I inserted a P100 into my server, and now I can’t run my CUDA samples anymore. For example, deviceQuery dies with:
CUDA Device Query (Runtime API) version (CUDART static linking)
cudaGetDeviceCount returned 999
→ unknown error
Result = FAIL
I deleted the file and recompiled, and the compilation goes through, but when I run it, same problem. Others show different problems, for example BlackScholes complains with:
CUDA error at …/…/common/inc/helper_cuda.h:779 code=999(cudaErrorUnknown) “cudaGetDeviceCount(&device_count)”
Here same thing: I delete the file, recompile, the compilation succeeds, but when I run it again, same error.
So, by inserting another GPU, something with DeviceCount malfunctions.

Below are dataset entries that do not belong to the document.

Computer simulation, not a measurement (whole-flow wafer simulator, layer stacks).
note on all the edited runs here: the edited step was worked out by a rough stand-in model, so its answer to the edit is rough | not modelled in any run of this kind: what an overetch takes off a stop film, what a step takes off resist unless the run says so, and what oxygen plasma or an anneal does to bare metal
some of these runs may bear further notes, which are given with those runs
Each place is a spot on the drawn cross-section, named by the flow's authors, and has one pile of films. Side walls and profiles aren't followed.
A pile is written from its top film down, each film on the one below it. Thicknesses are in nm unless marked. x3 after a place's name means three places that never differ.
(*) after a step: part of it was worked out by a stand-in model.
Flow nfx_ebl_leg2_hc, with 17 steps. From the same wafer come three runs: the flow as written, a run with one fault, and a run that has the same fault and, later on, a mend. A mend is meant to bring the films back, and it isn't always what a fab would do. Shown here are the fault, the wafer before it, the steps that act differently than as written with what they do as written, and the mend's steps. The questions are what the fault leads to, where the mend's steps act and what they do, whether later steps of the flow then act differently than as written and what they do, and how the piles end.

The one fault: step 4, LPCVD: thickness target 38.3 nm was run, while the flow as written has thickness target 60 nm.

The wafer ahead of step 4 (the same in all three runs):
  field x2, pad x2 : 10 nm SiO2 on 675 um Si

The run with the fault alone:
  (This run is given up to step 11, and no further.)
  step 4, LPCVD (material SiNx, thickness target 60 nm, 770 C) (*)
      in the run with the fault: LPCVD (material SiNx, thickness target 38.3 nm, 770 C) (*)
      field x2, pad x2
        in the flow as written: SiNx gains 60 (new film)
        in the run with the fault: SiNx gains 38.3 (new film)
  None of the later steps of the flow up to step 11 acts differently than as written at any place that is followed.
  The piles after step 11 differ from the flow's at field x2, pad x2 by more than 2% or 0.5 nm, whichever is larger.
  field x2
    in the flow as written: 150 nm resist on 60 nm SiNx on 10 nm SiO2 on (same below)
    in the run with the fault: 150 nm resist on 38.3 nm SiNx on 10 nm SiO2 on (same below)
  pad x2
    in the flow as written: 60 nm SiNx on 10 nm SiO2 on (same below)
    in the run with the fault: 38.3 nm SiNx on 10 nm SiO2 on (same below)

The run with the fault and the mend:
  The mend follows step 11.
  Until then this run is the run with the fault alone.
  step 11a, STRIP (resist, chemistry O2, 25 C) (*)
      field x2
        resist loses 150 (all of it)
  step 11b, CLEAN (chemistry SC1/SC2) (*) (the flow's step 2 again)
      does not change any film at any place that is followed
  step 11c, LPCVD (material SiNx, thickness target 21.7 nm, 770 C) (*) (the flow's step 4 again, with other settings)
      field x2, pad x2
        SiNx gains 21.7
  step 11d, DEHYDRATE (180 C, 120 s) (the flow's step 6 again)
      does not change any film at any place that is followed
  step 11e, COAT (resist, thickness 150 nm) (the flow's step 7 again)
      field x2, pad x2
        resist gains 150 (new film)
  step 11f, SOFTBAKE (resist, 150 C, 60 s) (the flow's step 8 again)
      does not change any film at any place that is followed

I have three generations of cards in this, but a previous query had njuffa confirm to me that it won’t matter. I have:
device 0: GTX 980
devices 1 through 4: K80
device 5: P100 (the 16 GB PCIe version)
I use the 470.57.02 driver, that is the latest available that supports Tesla cards (and apparently also the latest that supports Kepler, it seems after this Tesla-supporting driver I can’t use my K80s anymore, can anyone confirm?).
CUDA 11.4.2 on Fedora 34.
The P100 shows up just fine in nvtop, nvidia-smi, and nvidia-settings (in fact, nvidia-settings now shows me an additional disabled virtual device – “NVIDIA VGX”. Have to learn how to use that given that the P100 has no video output).